During the late 20th century, in the wake of the defeat of Communism and the dissolution of Yugoslavia, triumphalism trumpeted throughout the West. Francis Fukuyama heralded “The End of History” — a new world order where freedom, peace and democracy would reign supreme. History did not end. Wars broke out, as the newly fashioned Russian Federation strained to emerge while keeping some semblance of empire. Soon following was the bloody dismemberment of Yugoslavia amid the Balkan Wars.
Mercifully, with the direct aid and assistance of the United States, European Union and others, Southeast Europe’s new countries joined the Westphalian nation-state system. Out of the ashes of war emerging democracies were forged, with names like Bosnia-Herzegovina, Croatia, Macedonia, Montenegro and Slovenia.
Before them, however, there was Albania, a small mountainous country on the eastern coast of the Adriatic, known to the ancients as Illyria. Forcibly Islamized by the Ottomans in the 15th century, Albania today is majority-Muslim, but mostly secular. The country has come to be regarded as an important member of the NATO alliance, and is a candidate to join the European Union.
Today, the economic, political and security vigor of Southeast European states is at risk due, in part, to the gigantic refugee wave.
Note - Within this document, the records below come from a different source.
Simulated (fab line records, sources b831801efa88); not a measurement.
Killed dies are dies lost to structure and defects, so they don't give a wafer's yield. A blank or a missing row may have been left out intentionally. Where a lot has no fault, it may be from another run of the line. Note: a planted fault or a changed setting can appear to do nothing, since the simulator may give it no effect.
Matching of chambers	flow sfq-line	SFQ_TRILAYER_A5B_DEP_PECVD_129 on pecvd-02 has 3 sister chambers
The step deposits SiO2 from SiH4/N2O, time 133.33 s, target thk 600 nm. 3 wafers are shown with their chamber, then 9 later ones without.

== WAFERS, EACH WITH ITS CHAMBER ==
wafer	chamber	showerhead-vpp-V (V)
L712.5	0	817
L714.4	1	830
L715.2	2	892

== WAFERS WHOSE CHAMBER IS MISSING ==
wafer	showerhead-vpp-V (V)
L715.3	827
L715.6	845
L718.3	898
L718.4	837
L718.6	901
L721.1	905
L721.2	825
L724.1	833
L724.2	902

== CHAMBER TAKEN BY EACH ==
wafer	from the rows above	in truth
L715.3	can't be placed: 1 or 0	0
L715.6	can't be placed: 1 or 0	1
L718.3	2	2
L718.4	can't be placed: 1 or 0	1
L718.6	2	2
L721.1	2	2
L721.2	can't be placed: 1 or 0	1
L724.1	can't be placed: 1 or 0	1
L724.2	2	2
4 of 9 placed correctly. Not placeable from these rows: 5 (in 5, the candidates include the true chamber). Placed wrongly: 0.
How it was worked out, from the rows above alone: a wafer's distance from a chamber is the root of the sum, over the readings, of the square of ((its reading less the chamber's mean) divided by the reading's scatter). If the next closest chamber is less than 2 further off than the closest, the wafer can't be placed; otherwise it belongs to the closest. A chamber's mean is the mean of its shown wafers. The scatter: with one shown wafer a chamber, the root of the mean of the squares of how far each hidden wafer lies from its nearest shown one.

Recently, in a discussion with an EU commissioner on migration, home affairs and citizenship, Speaker of Albanian Parliament Ilir Meta, who is planning to visit Washington this month, commented: “This crisis will continue until violence ends in countries of origin. The more distance between the country of origin and the country of asylum, the less likely a refugee will ever return home. Massive and uncontrolled refugee waves can have long-term negative repercussions. The threat of militants infiltrating Europe is real. Paris was clear evidence .”
Mr. Meta, one of Albania’s most influential politicians both at home and throughout the region, began his career leading a brave student movement against communism, one credited with bringing political pluralism to Albania. As prime minister, foreign minister and speaker of Parliament, Mr. Meta gained a reputation for his reformist views, and for his deep dedication to Euro-Atlantic integration.
Currently, Albania suffers from radical Islamist influences, however less than that of other states of Southeast Europe such as Bosnia and Kosovo. In each, a small part of the indigenous Muslim population, following the transition from former autocratic socialism, is seeing a regression to these archaic forms of Islam. In addition, each has dealt with foreign Islamist forces, including Wahhabis, attempting to “educate” local Muslims about their extremist brand, building mosques, providing public services, making investments, all to otherwise build influence.
Mr. Meta says the Europeans must be on guard against the real threat that terrorists will infiltrate refugee flows in order to enter Europe: “We are preparing and strengthening abilities to register and vet individuals who might enter our country, but greater intelligence sharing and law enforcement cooperation and support from the EU is needed .”
The challenges faced by Albania notwithstanding, thanks to leaders like Mr. Meta, the nation has emerged as a democratic Muslim-majority state that is dedicated to the rule of law, secularism and modernity. Thus, it is a great asset for the U.S., EU and NATO foreign policy.
Albania’s economic future looks bright. In addition to an increasingly diversified economy based on agriculture, it is a key participant in the Southern Gas Corridor, a strategic energy project originating in Azerbaijan’s massive Shah Deniz field in the Caspian Sea that will soon provide a pivotal alternative to politically fraught energy dependence on Russia.
The building of the Southern Gas Corridor will bring to Albania much needed tax revenue, energy transit fees and most importantly, jobs, all leading to an increased standard of living. In addition, Albania recently made moves to privatize a good deal of its domestic energy sector to attract foreign investment in the exploration and development of the nation’s estimated 40 million tons of proven oil and gas reserves.
These and other economic projects coupled with Mr. Meta’s and his colleague’s steadfast devotion to the rule of law and reforms, including the government’s increasingly effective tackling of domestic drug trade, makes Albania’s future seem more auspicious. It is the responsibility of more established nation-states to mentor the newcomers. Albania’s expedited EU admission is on the agenda.
The United States should be developing a coherent strategy vis-a-vis the wars in the Middle East and the refugee migration. “Only the great powers can resolve this spiraling humanitarian disaster. The U.S. must lead international efforts for a solid and lasting solution in the conflict countries,” Mr. Meta says.
Albania, situated in the migrants’ path, needs U.S. support in intelligence, border protection, law enforcement and economic and judiciary reform. It also needs America to speak for it when its voice in Brussels is drowned in a gaggle of 27 other members. Speaker Ilir Meta should find Washington friendly and supportive — not out of the goodness of its heart, but because it is in the U.S. national interest to strengthen its alliance with Albania.